Yes, it is still far from clear that the EU will even go part of the way to accepting the government's offer of a "common rule book" on that goods trade.
Or, in a technologically indistinct future, whether it ever allow a "third country" to be responsible for collecting its own customs tariffs.
But the White Paper on UK-EU relations has at least put that goods relationship at the heart of attempts to secure a future trade deal.
The Government has said it will be willing to fully abide by EU rules and regulations, even though after March 2019 it will have no formal say in how those rules are constructed.
Business groups that rely on goods trade have been supportive.
The EEF manufacturers' group described it as a "further step forward".
Yet when it comes to the UK's £1.4 trillion services sector - which makes up 80% of the economy - it is a very different matter.
Here the Government has called for "regulatory flexibility" out of the EU services single market and admitted that "this means that the UK and the EU will not have current levels of access to each other's markets". In other words, there are costs attached.
'Real blow'
That has brought strong words of protest from the financial services sector, and more specifically the City, which relies on friction-free access to the EU for much of its business.
"Today's Brexit white paper is a real blow for the UK's financial and related professional services sector," said Catherine McGuiness, head of policy for the City of London Corporation.
"With looser trade ties to Europe, the financial and related professional services sector will be less able to create jobs, generate tax and support growth across the wider economy. It's that simple."
It seems the Government has made a calculation. If there is no agreement on regulatory alignment on goods, chaos at the ports - and economic damage - could ensue.
Essential supply chains - such as those used to produce millions of cars - will be disrupted.
And there will be no solution to the "no hard border" on the island of Ireland. That has to be headed off.

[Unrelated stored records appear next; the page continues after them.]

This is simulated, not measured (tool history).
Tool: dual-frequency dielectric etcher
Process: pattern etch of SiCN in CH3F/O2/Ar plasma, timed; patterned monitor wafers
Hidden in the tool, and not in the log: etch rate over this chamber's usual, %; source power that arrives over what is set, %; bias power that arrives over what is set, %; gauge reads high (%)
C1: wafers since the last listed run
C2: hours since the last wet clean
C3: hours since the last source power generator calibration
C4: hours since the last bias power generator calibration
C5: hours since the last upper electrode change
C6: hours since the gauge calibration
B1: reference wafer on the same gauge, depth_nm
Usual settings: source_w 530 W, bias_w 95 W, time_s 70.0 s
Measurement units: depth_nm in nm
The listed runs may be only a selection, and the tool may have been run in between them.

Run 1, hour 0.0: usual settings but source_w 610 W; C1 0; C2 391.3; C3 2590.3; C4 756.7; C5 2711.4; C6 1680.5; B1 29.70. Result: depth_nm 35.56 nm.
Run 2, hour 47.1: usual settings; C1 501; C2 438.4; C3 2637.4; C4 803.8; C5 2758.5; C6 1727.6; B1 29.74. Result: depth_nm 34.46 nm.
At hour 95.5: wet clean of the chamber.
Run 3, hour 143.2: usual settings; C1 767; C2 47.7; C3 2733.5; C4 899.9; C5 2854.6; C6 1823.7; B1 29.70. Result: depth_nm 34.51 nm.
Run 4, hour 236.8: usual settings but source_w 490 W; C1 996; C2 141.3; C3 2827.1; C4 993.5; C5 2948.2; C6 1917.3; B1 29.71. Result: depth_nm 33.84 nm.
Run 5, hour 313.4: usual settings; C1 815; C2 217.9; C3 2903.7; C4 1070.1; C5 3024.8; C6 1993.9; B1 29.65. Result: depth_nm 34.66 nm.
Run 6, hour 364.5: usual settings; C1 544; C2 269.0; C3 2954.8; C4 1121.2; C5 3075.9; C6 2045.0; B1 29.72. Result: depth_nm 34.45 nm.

On services, the risks are less clear. In sectors such as finance, law and legal - Britain is a global leader, the government says. As such, its services enjoy high levels of global demand.
The City has a large trade surplus with the EU, and the Bank of England, for example, has always made it clear it believes the EU needs Britain more than Britain needs the EU when it comes to governments and businesses raising finance across the continent.
The huge growth markets for financial, technology, legal and business support services are China and the rapidly growing emerging economies of south-east Asia, as well as America and India.
'Cherry picking'
The government believes Britain can make progress on services trade deals outside the EU, where services trade grew by more than 73% between 2007 and 2017.
"Essentially the UK has accepted it will not have access to the single market in services," Michael Gasiorek of the UK Trade Policy Observatory at the University of Sussex told me.
He said that asking for single market access for goods and services together would "almost certainly" be rejected by the EU as "cherry picking" - particularly as the government has rejected free movement of people, a third principle of the single market.
"Because single market access in goods is needed to resolve the Irish border issue, the UK government is accepting no single market access in services. Instead the government wants to negotiate services access in particular sectors," Dr Gasiorek said.
"This is analogous to the approach taken by the EU in its [free trade] deal with Canada. Given that services comprise around 80% of the UK economy, and over 40% of UK exports, inevitably this will have a negative impact on services trade and consequently investment."
The UK appears to want a close deal on goods - and is willing to sacrifice services to get it.